John McGrath: The Olympic Games need a permanent home, fast
The International Olympic Committee last week selected Beijing as the host of the 2022 Winter Games. It was a curious choice for a couple of reasons.
First, Beijing held the Summer Games in 2008. Once upon a time, the IOC never would have returned so soon to a city, but the choices were limited and China managed to put on a decent show without sentencing too many reporters to labor camps.
Second, the mountain peaks about an hour’s drive outside Beijing contain almost no snow, a geographical reality that tends to discourage skiing and snowboarding. But, again, the choices were limited.
The only other bid was submitted by Almaty, which is in Kazakhstan. While snow is plentiful around Almaty — the theme of its committee’s promotional video was “Keeping It Real” — there is no infrastructure for an Olympic Games.
In a close vote, the IOC went with China, where Twitter and Facebook are prohibited, instead of Kazakhstan, where President Nursultan Nazarbayev was re-elected in 2011 in a not-so-close vote. It looked like this: Nazarbayev 95.55 percent, four other candidates 4.45 percent.
Let freedom ring!
So how did the competition to earn the once-cherished right to hold the Winter Olympics end up between a place without mountain snow and a place where the president rules for life?
Nobody else wanted the games.
Voters in Krakow rejected a proposal to bring the Olympics to Poland by a 70-30 percent margin, which is what’s known as a landslide outside of, like, Kazakhstan. Voters in Munich, home of the famously tragic 1972 Summer Games, turned down the 2022 Winter Games.
A referendum proposing a joint bid of Davos and St. Moritz, in Switzerland, also lost. Oslo said “nei” to the Olympics in Norway, and Ukrainians determined there were more important things to settle in their country than the ice dancing final.
Sweden’s ruling political party issued a statement explaining its aversion to the games coming to Stockholm: “Arranging a Winter Games would mean a big investment in new sports facilities — for example, the bobsled and the luge. They would not be used for any type of activity after an Olympics.”

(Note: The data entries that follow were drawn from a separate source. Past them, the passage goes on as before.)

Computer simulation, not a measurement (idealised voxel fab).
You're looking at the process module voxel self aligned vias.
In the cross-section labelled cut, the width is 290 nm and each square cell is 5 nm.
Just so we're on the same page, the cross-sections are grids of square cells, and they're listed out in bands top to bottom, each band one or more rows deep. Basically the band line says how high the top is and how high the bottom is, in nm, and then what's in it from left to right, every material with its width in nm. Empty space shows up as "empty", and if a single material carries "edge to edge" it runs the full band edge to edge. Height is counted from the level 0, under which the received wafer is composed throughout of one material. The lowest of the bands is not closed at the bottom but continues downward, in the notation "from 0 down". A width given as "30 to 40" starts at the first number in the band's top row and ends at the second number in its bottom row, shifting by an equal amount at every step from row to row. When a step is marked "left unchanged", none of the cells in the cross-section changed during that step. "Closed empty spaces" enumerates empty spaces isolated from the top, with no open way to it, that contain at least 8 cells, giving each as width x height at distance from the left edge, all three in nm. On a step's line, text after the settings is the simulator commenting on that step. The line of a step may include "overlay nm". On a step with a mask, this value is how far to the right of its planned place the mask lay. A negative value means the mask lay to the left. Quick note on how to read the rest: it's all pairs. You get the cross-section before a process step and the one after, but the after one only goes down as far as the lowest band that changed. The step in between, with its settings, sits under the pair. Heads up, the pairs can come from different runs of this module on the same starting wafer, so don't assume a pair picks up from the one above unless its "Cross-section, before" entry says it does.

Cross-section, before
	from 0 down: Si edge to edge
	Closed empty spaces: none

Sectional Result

Right there, in a nutshell, is the conundrum the IOC faces for both the Winter and Summer Games: Expensive, elaborate venues befitting world-class athletes specializing in obscure sports are useless once the world-class athletes depart.
I have been inside hundreds of stadiums on four continents, and Beijing’s Bird’s Nest, the main stage for the 2008 Summer Games, ranks No. 1. Beijing’s Water Cube, the aquatics center built a few blocks away, might rank as No. 2.
The Bird’s Nest costs $9 million a year to maintain for an occasional concert, or a soccer match watched by the few fans in Beijing who care about soccer. Granted, China is a bit peculiar — when table tennis is your national pastime, that qualifies as peculiar — but the public backlash about constructing event-specific venues for the Olympics is universal.
It’s why Boston, which had been regarded as the front-runner to host the first Summer Olympics on U.S. soil since the 1996 games in Atlanta, dropped out of consideration for 2024. The U.S. Olympic Committee is holding out hope that Los Angeles, San Francisco or Washington, D.C., will accept a torch that poses severe consequences for politicians bold enough to propose spending taxes on velodromes.
As for that absence of snow in the mountains outside Beijing, plans are in place to manufacture it with water obtained from reservoirs already depleted in China. Does this sound like a good idea?
If the Olympic Games are to survive — and right now, the emphasis is on the if — a better idea might be to designate permanent sites for summer and winter. It’s not a perfect solution, merely a compromise acknowledging that investing millions of dollars in a luge and bobsled course is stupid economics as long as the luge and bobsled course will be relevant for only a week or two.
Poland, Germany, Switzerland, Norway, Ukraine and Sweden haven’t always been the most amicable of neighbors, but when it comes to the 2022 Winter Olympics, the nations are united by the same conviction Boston displayed in renouncing the 2024 Summer Olympics.
Or as folks have been known to say in a rival city down the road: Fuhgeddaboudit.